The topic is 'will you marry a jobless man' and na only brothers' dey contribute.

Where are all the gold diggers who were responding at the beginning?

Most 9ja babes are shortsighted.

They dont seem to understand that the guy that has money today may not have anything 2mrw and vise versa, the thing is, can you stick by this guy even in trying times. Of course this is assuming the guy is not a lazy guy and you didn't marry him because of the little cash he showed you.

infact some girls will preffer that the guy has money, buys correct car for them, correct house they live in and travel abroad regularly, but the guy has plenty girlfriends and beats the hell outer them.



And when the luxury she is managing to enjoy also dries up, the beating and girlfriend the guy has will multiply.
cvibe:

I know of a lady who married a jobless guy with potential because of love. The wife stayed with her husband all through thick and thin and when the heavens finally opened, the guy secured a job in an Oil firm. Guess who is now enjoying the marriage?


To ladies who can't, we will be there to worship together with you in church when you start singing "I am married to Jesus, "

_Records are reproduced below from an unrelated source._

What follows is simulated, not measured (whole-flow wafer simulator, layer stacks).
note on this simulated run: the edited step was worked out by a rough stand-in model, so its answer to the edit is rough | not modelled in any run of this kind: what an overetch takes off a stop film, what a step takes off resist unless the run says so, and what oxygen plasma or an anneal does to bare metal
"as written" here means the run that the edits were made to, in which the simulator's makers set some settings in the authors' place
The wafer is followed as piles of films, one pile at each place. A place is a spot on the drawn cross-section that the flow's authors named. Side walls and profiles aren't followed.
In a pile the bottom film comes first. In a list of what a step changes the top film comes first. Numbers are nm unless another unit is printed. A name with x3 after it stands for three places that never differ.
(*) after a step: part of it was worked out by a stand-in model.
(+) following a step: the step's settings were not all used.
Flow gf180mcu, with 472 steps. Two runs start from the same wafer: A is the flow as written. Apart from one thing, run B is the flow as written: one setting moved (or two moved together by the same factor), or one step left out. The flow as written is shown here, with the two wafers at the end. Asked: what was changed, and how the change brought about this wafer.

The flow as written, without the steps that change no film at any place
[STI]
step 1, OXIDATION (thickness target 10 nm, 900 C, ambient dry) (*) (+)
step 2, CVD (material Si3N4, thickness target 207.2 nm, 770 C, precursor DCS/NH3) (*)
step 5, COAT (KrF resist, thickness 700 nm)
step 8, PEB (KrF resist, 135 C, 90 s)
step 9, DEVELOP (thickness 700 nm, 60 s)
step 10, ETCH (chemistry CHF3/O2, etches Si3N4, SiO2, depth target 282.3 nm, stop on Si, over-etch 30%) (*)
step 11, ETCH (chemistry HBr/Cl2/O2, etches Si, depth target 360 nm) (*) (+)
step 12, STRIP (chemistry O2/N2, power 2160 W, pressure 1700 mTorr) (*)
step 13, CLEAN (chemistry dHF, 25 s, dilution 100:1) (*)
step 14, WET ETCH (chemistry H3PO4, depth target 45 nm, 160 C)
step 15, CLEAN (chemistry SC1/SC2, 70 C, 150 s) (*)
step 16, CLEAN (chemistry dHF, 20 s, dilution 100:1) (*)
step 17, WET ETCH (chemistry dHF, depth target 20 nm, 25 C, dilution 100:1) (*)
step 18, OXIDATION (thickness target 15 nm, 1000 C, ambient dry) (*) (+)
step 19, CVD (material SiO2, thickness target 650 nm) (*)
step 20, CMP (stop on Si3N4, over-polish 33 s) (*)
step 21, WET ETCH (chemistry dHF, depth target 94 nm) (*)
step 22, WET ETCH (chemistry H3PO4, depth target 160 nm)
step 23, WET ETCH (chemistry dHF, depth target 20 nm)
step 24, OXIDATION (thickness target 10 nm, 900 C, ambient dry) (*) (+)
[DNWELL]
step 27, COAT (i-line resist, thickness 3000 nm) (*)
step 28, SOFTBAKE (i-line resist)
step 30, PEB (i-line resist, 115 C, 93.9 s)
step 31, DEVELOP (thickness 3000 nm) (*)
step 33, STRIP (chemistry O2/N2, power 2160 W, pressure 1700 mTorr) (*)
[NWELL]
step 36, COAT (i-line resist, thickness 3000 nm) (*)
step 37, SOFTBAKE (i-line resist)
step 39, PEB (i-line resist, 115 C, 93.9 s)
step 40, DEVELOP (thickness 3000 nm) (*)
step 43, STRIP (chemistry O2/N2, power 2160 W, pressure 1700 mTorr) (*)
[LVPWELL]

You are wicked!!!! shocked shocked shocked
Re: For Love Will You Marry A Jobless Man? by THEAMAKA(f): 2:07pm On Feb 28, 2010
stop making excuses!!!
a guy who doesn't have a job should be job hunting and not trying to get married. get married for what?
they're acting as if we are saying "if you don't have a job then im out the door!!!" i can wait for you to secure a job, and later we can talk about marriage.
anyone who thinks otherwise has their priorities screwed up
Re: For Love Will You Marry A Jobless Man? by 190: 2:20pm On Feb 28, 2010
^^
Thats amaka for you

Goosh! embarassed embarassed
Re: For Love Will You Marry A Jobless Man? by MissyB1(m): 2:49pm On Feb 28, 2010
cvibe:

I know of a lady who married a jobless guy with potential because of love. The wife stayed with her husband all through thick and thin and when the heavens finally opened, the guy secured a job in an Oil firm. Guess who is now enjoying the marriage?
STORY!!!
It happens only in the movies and Novels.
Assuming this is real and as simple as You made it sound,
there aren't 2 Dudes like him around. They are both Lucky to find 'emselves.

cvibe:

To ladies who can't, we will be there to worship together with you in church when you start singing "I am married to Jesus, "
Are You saying all Naija men are Jobless and therefore anyone who
wouldn't be with one of 'em is likely to remain single 4ever? shocked
The situation is even Worse than I thought. cheesy
Re: For Love Will You Marry A Jobless Man? by Nobody: 2:55pm On Feb 28, 2010
I wont say yes or no. It all depends on the reason for joblessness.
What if you get married and he loses his job.
Re: For Love Will You Marry A Jobless Man? by justwise(m): 3:44pm On Feb 28, 2010
@ chika98

There is no need calling me names in Igbo language, i can read and understand Igbo langauage pretty well though i can't say the same about writing it.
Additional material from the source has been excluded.